Total book sales at Reader's Digest fell 8.9% to $937.3 million in the fiscal year ended June 30, 1999, according to the company's 10-K filing with the Securities & Exchange Commission. All three segments had a decline in the year, with the series books category reporting the largest drop at 11.9%. Sales in RD's biggest book unit, general books, fell 10.8%. The smallest decline was recorded by the series editions segment (formerly known as condensed books), where sales fell 2.4%. Earlier this year, RD reported that sales in the book and home entertainment group, which includes its video and music segments, fell 8% to $1.54 billion, although operating profits rose 62% to $80.8 million (News, Aug. 30).

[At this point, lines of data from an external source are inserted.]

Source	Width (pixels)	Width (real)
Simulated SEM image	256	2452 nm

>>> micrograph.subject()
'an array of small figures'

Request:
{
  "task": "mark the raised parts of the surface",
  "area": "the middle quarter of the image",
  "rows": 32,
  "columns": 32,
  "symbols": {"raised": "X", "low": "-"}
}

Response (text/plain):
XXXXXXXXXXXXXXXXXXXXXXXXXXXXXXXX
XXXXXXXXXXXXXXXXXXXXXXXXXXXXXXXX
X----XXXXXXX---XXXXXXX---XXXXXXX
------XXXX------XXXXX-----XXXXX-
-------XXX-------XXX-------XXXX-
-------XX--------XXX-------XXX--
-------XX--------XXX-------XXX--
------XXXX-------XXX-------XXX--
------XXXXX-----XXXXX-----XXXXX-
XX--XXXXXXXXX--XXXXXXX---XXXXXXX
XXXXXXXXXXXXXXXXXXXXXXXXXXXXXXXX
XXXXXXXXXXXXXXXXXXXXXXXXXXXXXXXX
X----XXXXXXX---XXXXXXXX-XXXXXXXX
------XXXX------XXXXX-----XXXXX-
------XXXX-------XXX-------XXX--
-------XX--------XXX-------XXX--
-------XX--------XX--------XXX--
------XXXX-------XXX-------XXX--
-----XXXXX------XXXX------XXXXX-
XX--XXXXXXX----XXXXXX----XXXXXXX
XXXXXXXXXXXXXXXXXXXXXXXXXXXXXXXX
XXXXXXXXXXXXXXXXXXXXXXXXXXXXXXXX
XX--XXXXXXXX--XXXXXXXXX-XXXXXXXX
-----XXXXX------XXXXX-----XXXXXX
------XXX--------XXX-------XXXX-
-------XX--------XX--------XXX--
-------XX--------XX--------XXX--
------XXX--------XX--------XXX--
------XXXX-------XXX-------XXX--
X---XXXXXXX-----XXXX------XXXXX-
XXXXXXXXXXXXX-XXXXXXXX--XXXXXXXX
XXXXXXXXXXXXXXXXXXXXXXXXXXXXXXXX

The decline in book sales was attributed in part to RD's decision to severely reduce its adult and children's book retail operations as well as to eliminate its nonfiction book series.
General book sales were down in the U.S. due to reduced promotional mailings to marginal customers, which offset higher general book revenues in France. Sales of RD's condensed book line were up in Brazil.
Despite the revenue decline in the books and entertainment group, lower promotional and overhead costs improved profitability in the U.S., Germany (where profits jumped 158%) and the U.K., offsetting operating losses in Russia where the economic crisis led RD to cease most bulk mailing activity.
Looking ahead to fiscal 2000, company chairman Thomas O. Ryder said in RD's annual report that the publisher will be "going online, big time." RD plans to invest about $100 million in Web initiatives in the current year.
Elsewhere at RD, the publisher reported that the company exchanged eight million shares of Class A nonvoting stock for 9.3 million shares of Class B voting stock held by the DeWitt Wallace and Lila Wallace“Reader's Digest Funds. The exchange was made to prevent the funds from having to pay excise taxes (which they would have had to do beginning in 2000 if the funds had still controlled more than 50% of the voting stock); following the exchange, the funds own about 50% of the Class B stock and retain control of RD.